National Snow & Ice - October 2014
NCDC transitioned to the nClimDiv dataset on Thursday, March 13, 2014. This was coincident with the release of the February 2014 monthly monitoring report. For details on this transition, please visit our public FTP site and our U.S. Climate Divisional Database site.
During October, warmer-than-average conditions dominated much of the country, with a corresponding lack of large-scale snow events. However, some snow was observed in portions of the Northern Rockies, Upper Midwest, and northern New England. According to NOAA's National Snow Analysis, at the beginning of October, 0.6 percent of the contiguous U.S. (CONUS) had snow on the ground; this area included the highest elevations of the Rockies and parts of the Sierra Nevada Mountains. Monthly snow cover peaked on October 28th with 2.8 percent of the CONUS having snow on the ground. By the 31st, 1.1 percent of the CONUS was snow covered, including parts of the Northern Rockies, Cascades, and far northern reaches of the Upper Midwest.
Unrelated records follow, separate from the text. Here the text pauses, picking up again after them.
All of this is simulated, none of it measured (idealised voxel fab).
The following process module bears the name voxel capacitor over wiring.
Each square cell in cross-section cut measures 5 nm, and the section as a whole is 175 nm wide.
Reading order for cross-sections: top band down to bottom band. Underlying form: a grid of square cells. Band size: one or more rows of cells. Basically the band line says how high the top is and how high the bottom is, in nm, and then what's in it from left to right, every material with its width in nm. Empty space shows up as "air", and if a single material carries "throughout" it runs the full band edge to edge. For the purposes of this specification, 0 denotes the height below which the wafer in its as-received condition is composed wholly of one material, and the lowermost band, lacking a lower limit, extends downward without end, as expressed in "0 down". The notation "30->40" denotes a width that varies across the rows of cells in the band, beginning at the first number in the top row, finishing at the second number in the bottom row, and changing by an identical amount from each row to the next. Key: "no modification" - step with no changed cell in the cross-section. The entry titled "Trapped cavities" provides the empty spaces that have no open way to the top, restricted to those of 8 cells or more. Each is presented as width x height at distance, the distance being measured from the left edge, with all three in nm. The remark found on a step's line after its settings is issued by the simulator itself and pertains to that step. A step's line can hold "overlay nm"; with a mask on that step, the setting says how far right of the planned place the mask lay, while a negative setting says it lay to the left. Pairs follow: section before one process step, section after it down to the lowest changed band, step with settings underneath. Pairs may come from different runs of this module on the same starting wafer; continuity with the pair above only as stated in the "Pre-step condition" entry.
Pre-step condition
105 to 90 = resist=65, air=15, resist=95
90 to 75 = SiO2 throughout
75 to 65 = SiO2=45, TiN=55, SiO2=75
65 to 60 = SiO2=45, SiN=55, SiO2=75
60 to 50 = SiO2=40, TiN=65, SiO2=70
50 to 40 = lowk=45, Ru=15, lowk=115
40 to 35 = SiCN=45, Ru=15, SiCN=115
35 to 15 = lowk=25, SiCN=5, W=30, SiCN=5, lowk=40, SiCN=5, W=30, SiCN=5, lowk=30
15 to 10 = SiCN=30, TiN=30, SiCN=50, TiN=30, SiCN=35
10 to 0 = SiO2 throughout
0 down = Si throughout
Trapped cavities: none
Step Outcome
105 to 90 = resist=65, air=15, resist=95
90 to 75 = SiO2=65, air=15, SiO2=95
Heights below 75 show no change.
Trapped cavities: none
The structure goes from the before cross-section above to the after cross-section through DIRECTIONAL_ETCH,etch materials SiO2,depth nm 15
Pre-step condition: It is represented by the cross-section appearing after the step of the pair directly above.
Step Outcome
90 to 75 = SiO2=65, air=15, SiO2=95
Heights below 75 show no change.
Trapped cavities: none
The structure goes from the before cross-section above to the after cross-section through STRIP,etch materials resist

U.S. October Snow Cover Extent Anomalies
Source: Rutgers Global Snow Lab
According to data from the Rutgers Global Snow Lab, the monthly snow cover extent across the CONUS during October was 43,000 square miles. This was 29,000 square square miles below the 1981-2010 average and ranked as the 23rd largest (25th smallest) in the 47-year satellite record. The October CONUS snow cover extent can vary greatly, with the smallest on record being no snow cover (1977 and 1988) to the largest on record being 212,000 square miles (2009). During October 2014, below-average snow cover was observed across much of the High Plains, while above-average snow cover was observed in parts of the Northern Rockies and far northern New England. The Alaska October snow cover extent was 420,000 square miles, 68,000 square miles above average and the ninth largest on record. Above-average snow cover was observed across most of the state, especially across central Alaska. Below-average snow cover was observed in western parts of the state.